Wednesday, July 25, 2012

Two sides of the coin

The debate over universal national service that has consumed Israel these past weeks, and will continue even after a replacement for the Tal Law is passed, is a fundamental feature of Israel.  Since the enlightenment, that was started principally by non-Jews, there has been a strain within Judaism, as within Christendom, between those who seek to perpetuate traditional thinking and those who are "free thinkers," who are unbound by the chains of tradition. 

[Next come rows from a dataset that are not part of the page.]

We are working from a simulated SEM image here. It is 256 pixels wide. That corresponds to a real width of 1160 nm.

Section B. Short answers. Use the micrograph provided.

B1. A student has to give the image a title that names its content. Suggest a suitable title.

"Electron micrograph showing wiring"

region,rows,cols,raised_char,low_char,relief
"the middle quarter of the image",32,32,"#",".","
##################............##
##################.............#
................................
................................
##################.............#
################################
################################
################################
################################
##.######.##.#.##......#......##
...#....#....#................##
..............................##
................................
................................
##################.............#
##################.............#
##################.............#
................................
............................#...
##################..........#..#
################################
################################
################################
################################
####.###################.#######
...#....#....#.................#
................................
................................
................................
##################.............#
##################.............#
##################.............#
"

Yes, there is a lot to be said for tradition, and its place in Judaism is appropriately celebrated in song as well as in the intense debate that occurs in yeshivot over the meaning of the Torah and its rabbinical interpretations.  But, there is also a tendency among emancipated Jews for questioning tradition, for reaching for the new and the original.  That the latter tradition arises from the former does not diminish its significance.  The highest form of free thinking has become the pursuit of science, of new knowledge within a framework of rigorous experimentation and analysis. 
Originally science was the foundling of Christians who rejected the rigid teachings of the Church, that the world was 3,500 years old and was flat and that species were immutable.  They rather preferred to subject their opinions to testing and discovery and found that the world was in fact millions of years old and round and that species evolved.   People like Roger Bacon, Galileo, Newton and Darwin began the secular tradition that has its own scriptures, including "Principia Mathematica" and "The Origin of Species."  But, whereas the earliest foundations of science came out of the Christian experience, in the later stages, secular Jews predominated, such as Marx, Engels, Freud, and Einstein.  They have irretrievably left their mark on modern society.  It was not for nothing that Hitler dubbed it "Jewish science."   Whereas Jews are at the forefront of scientific discovery in the US and in the hothouse that is now Israel, they are also of course deeply embedded in Talmudic learning.  These two traditions are two sides of the same coin that is the modern embodiment of what it means to be Jewish.  These are two traditions that cannot be sundered.
The conclusion for a new draft law is that while we must have universal national service, the needs of the yeshivot must be protected.  Politics is the art of the possible, the art of compromise.  It may be impossible to satisfy all of the people all of the time, but as far as drafting all Israeli citizens, we must try.